Problems such as common knowledge and acceptance of gender fluidity has often eluded the transgender community in Mumbai, much unlike their peers elsewhere in the country. And this has increased the enthusiasm of the trans community in the city of dreams, where they are trying to find their voices through different platforms. At the recently held Trans Empowerment Mela organised by Anam Prem, The Indian Express got itself acquainted with some such individuals, who have taken up entrepreneurial roles despite societal restrictions.
Started by Urumi Jadhav, one such transgender initiative is Dancing Queens, for all the transgenders who love dancing and want to pursue it professionally. With a strength of 20 members, the group, at present, performs at corporate events. “People believe that transgenders are meant to earn only on the roads. But we have talents just like others. It only needs to be honed and appreciated. And that is exactly what we do at Dancing Queens,” says Jadhav, who, before starting this initiative, used to volunteer at research firms.
Elaborating on how her past experience has helped her to reach out to students across the city for sensitisation workshops, Jadhav adds, “The problem is coming out in the open about such an identity as there is so much stigma attached to it. Moreover, the false notion that if people have such an identity, their futures are doomed. So we must start sentising young people but unfortunately the government does not allow us to reach out to those below 18.”
Understanding the ways of the community is key to their acceptance in the society, they say. Despite varied traditions across the country, entry into their community requires one to adhere to the hierarchical system that prevails.
A trans individual must take on a guru to be accepted by others. This guru, who takes multiple such chelas under her wing, provides them protection and ensures that their health is never compromised. A guru is preceded by a Nayak, who holds similar responsibilities. This power structure comprises the different gharanas that house different transgender families across India.
Interestingly, young transgenders from across the country have been shifting to Mumbai as acceptance and freedom is much more here.
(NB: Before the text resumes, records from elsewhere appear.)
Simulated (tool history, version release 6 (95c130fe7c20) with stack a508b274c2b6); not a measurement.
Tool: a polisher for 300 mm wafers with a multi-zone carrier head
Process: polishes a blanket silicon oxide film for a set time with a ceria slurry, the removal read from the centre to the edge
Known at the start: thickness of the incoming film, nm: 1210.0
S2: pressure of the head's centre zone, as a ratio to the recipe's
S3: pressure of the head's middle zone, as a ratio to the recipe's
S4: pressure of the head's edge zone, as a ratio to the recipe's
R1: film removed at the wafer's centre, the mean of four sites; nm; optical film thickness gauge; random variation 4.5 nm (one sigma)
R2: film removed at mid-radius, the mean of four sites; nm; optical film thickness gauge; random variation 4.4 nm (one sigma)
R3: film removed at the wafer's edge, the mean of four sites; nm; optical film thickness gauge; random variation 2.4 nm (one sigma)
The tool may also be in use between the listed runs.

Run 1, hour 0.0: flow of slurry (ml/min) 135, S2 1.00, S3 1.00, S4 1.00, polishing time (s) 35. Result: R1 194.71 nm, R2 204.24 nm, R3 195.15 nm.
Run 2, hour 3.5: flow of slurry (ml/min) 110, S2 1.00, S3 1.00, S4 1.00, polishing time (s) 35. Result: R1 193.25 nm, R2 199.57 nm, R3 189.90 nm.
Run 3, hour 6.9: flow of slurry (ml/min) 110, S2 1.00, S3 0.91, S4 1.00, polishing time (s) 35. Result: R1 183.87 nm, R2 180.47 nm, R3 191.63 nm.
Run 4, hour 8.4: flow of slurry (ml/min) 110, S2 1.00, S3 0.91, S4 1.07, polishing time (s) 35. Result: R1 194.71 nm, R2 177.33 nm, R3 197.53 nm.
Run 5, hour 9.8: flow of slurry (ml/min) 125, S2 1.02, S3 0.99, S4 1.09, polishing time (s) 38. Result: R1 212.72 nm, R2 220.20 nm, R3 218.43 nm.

Hailing from the city of Thrissur in Kerala, Shalini is a trans female who now considers Mumbai her own. A volunteer at Aishwarya Foods, that was started 25 years ago to support the trans community, Shalini takes pride in having made a life for herself in the expensive city of dreams.
Other trans individuals who have gained accolades in the recent times are the much famour 6Pack Band, who have come to be known for their bold music. Meanwhile, some others have successfully taken on their jobs as watchdogs for the Thane police.
Shaking off the shackles that used to bind them previously, the transgender community of Mumbai have come a long way, of course with a little help from the city.